More than one motor manufacturer has discovered slapping a ‘Sport’ moniker and some additional body kit onto a dog that battles to pull the skin off a rice pudding has the certainty of coming back to bite them in the rear end.
The seventh generation Hyundai Tucson is, unquestionably, a bit of a looker and easily a candidate for additional and elegant body styling – which is exactly what Hyundai Automotive South Africa did to create the Sport version of the Tucson 1.6 TGDI Executive.
The body kit – front, rear and side skirts – are imported from Korea, while the alloy wheels were chosen with the help of Tiger Wheel & Tyre, exclusively for the Tucson Sport. A different exhaust system with four chrome pipes at the rear audibly announces the sporty nature of this Tucson.
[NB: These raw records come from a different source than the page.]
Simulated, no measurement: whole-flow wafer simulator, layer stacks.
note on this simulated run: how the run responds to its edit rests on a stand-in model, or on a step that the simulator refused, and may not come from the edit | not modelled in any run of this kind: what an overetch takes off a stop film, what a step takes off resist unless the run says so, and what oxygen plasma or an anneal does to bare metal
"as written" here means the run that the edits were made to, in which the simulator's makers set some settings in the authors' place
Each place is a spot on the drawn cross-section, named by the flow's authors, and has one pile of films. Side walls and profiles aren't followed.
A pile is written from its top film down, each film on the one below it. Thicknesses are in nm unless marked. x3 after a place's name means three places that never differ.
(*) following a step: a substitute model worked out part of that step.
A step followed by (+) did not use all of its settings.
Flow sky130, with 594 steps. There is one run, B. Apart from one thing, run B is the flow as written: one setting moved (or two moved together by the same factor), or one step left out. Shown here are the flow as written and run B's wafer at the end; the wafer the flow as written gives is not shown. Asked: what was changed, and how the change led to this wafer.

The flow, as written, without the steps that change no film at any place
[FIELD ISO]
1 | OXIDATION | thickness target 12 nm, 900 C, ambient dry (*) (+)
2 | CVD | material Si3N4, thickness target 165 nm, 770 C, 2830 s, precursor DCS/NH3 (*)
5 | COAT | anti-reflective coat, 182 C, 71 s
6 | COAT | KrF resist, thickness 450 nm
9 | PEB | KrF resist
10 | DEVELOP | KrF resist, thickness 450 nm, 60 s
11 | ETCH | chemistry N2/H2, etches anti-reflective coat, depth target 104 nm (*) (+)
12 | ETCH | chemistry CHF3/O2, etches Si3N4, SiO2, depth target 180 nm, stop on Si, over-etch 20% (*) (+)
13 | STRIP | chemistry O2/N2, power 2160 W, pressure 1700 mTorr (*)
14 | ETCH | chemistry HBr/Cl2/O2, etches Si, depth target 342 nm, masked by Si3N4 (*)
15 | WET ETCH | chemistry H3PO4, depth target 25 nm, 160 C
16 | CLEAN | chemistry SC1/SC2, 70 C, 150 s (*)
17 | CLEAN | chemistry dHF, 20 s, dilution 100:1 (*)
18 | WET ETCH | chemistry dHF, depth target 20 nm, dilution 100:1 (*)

The 19-inch black alloy wheels with its low-profile tyres are exclusive to the Tucson Sport – nobody can buy them off the shelf to fit to their own car.
The 1,6-litre turbo-charged 4-cylinder petrol engine is linked to a 6-speed manual gearbox with well-spaced ratios to get the power and torque to the road effectively through the front-wheel drive system.
The turbo-charged 4-cylinder engine delivers maximum power of 130 kW at 5 5 00 r/min and its torque delivery peaks at 265 Nm from 1 500 r/min to 4 500 r/min – and this has not been altered or tweaked for the Sport with Hyundai believing it provides enough to validate the label.
The visual impression creates a mental level of expectancy and the start-up burble from the multiple tail pipes certainly does not disappoint.
Looking at comparisons, the 1,6-litre’s output is down a tad compared to that of compact crossover competitors such as the Honda CR-V, the Toyota RAV4 and the Mazda CX-5 2.5, but Hyundai’s four bests the field with more torque: 265 Nm developed earlier in the rev range.
Tucson’s torque curve is nice and flat, reaching maximum elevation at 1 500 r/min and carrying on to 4500 r/min. That means even with part-throttle, it is easy to get to cruising speed and to zip through gaps in the traffic without the need for wide-open-throttle bursts and heroic downshifts.
The sporty exhaust note continues up through the rev range, with even a bit of ‘pop’ on the overrun or through downshifts.
Translated into performance the Tucson runs from zero to 100 km/h in 7,6 seconds and has a maximum speed of 193 km/h with fuel consumption around the 9,8 l/100 km mark for everyday driving and upping to 10,0 l/100 km when driven with a little more vigour.
Providing it is approached with the correct mind set – ie it is not designed to race your mate’s Focus ST or leave a Ferrari looking like it had stalled at the lights – the Tucson can carry the ‘Sport’ tag with some pride.
The front suspension features a McPherson strut system and the rear a multilink suspension system. As in the front, the rear sub frame receives four bush mountings, while the upper and lower suspension arms are longer to enhance overall suspension performance.
The new Tucson received some tweaks to the suspension settings to enhance high-speed and cornering stability, while also maximising the benefits of the long wheelbase (2 670 mm) and wide track to optimise ride and handling characteristics.
A brake system upgrade incorporated larger discs (305 mm front/ 302 mm rear) and this all works well on the Sport version, which remains solidly planted on the road even when pressed hard on the twisty bits.
The electric motor-driven power steering (MDPS) system has a suitably direct response to inputs and is accurate, so the driver knows exactly where the front wheels are pointed.
While it is a SUV, it is not well suited to dirt road excursions on the wide, low profile tyres that are more susceptible to sidewall cuts.
Standard features of the Tucson Sport include an 8-inch screen infotainment system with satellite navigation, Bluetooth telephone linking and music streaming, as well as a CD player, USB and AUX music input and a several settings for FM and AM radio reception. It also displays a rear view from the park assist camera when reversing the vehicle.
Additional convenience features include cruise control, rain sensors for the automatic windscreen wipers, an automatic air-conditioning system, electrically adjusted leather seats and multifunction controls on the steering wheel.
Among the safety features in the Tucson Sport are an Electronic Stability Programme (ESP), an anti-lock braking system, Electronic Brake Distribution (EBD) and a full set of driver, front passenger, side and curtain air bags.
The Tucson was awarded a full 5-star safety rating in the European New Car Assessment Programme (EuroNCAP).
The Tucson Sport comes with Hyundai’s 7-year/200 000 km warranty, roadside assistance for 5 years or 150 000 km, and a 5-year/90 000 km service plan. Its service interval is 15 000 km.